Disaster capitalism, national liberation and the Philippines election

Philippines troops on the streets of Marawi.

Left-wing parties ran a separate Senate campaign in the May 13 Philippines elections to the mainstream opposition parties, which ran as part of the Otso Diretso electoral alliance.

Centred round the Liberal Party of former President Ninoy Aquino, these opposition parties have a better record on human rights and respect for the rule of law than psychotic incumbent, President Rodrigo Duterte, but are still dominated by corrupt trapos — traditional politicians from the political dynasties of the ruling oligarchy.

However, one Otso Diretso candidate endorsed by the left-wing Partido Lakas ng Masa (PLM) was Samira Gutoc, who ran on a platform supporting minorities' and women's rights.

Gutoc is from Mindanao, where the Muslim Moro population have been waging a long-running national liberation struggle. Her home town, Marawi, was the scene of a violent confrontation in 2017, when Duterte responded to relatively small-scale terrorist and criminal violence by declaring martial law. Duterte sent in the air force, which destroyed the town, killing more than 1000 people and displacing hundreds of thousands.

“During the campaign, [Gutoc] went to Marawi to show what was happening — it is still like Ground Zero,” PLM chairperson Sonny Melencio told Green Left Weekly. “There was no support coming from the Philippines government ... for its restoration. Duterte was saying: ‘Why should I restore it, let the Muslim rich fix it themselves ... it is not government property.’

“This area was slated for the rich to come in, for ‘disaster capitalism’. The plan for Marawi is for the Filipino oligarchy to come in and set up industries and divide up the place for their own profits. Of course large chunks [of that] will go to the Duterte clan.”

Despite this, Duterte has continued the ongoing peace and autonomy process, which Gutoc has been involved in.

“The autonomy process in Mindanao was started by the previous administration. The intention is to pacify the struggle in Mindanao, so as to make use of the whole area economically, for the advantage of the imperialists and the local ruling classes,” Melencio said. “But I don't think they can control the situation there. They have offered the autonomy process to the MILF (Moro Islamic Liberation Front), which is the main group that has been fighting for Bangsamoro rights, including for secession from the Philippines.

“It is not very clear what will happen. Right now you have the MILF and those who have fought for their rights in that area, and you have the ruling clans of the Moro, which have for a long time colluded with the ruling elite of the Philippines.
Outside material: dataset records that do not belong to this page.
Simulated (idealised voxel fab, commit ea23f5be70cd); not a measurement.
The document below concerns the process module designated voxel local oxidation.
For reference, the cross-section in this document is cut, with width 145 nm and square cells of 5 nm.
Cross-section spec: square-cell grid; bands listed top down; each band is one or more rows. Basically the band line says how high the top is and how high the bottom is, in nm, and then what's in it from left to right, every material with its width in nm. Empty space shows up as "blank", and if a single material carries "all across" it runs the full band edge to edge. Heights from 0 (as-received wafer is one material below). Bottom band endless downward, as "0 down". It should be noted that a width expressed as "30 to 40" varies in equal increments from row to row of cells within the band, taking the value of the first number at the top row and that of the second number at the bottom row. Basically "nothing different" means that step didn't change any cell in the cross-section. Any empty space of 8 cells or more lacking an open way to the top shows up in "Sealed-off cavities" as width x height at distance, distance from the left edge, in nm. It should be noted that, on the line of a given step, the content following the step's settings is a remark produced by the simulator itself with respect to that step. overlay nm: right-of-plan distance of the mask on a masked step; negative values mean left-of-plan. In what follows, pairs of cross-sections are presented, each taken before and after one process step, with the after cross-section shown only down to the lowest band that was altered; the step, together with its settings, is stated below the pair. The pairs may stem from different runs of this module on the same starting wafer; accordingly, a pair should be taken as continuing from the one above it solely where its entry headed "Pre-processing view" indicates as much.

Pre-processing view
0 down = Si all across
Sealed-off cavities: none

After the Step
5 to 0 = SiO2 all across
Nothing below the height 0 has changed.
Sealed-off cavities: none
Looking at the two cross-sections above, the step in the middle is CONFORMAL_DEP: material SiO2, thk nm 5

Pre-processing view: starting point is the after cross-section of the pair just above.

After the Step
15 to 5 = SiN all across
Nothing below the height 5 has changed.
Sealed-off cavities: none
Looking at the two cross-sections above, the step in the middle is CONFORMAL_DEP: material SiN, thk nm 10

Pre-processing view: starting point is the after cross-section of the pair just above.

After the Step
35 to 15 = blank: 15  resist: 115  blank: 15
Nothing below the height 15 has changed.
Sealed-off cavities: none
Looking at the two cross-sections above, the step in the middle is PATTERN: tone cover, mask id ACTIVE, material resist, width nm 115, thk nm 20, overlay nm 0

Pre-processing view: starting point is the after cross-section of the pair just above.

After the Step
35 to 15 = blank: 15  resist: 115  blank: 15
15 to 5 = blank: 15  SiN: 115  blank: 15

“The clans control the previous set-up: the Autonomous Region of Muslim Mindanao. Now this will be dissolved in favour of a new parliamentary set-up.

“The clans will still be there, because they are warlords and [have been] the favoured groups of the Filipino elite for quite a long time. Duterte supports some of them, like the Mangudadatu clan.

“One of the patriarchs of the Mangudadatu clan ran for the Senate as part of Duterte's grouping. Duterte is not supporting the progressive groups in Mindanao. He will be, more and more, supporting the trapos and the warlords and the ruling clans, who he has been working with for a long time.”

Melencio pointed to the example of the typhoon-devastated island of Leyte to illustrate the type of disaster capitalism planned for Marawi:

“After Typhoon Yolanda in 2013, the survivors were relocated to other areas where they did not even have decent housing or drinking water. That is why most of them have come back to the main cities — but not to the areas where they lived before ... [They are] on the periphery, trying to survive. The areas destroyed by the typhoon have been taken over by big corporations, to set up industries, malls and subdivisions. Groups there are asking: where is the foreign aid that was given?”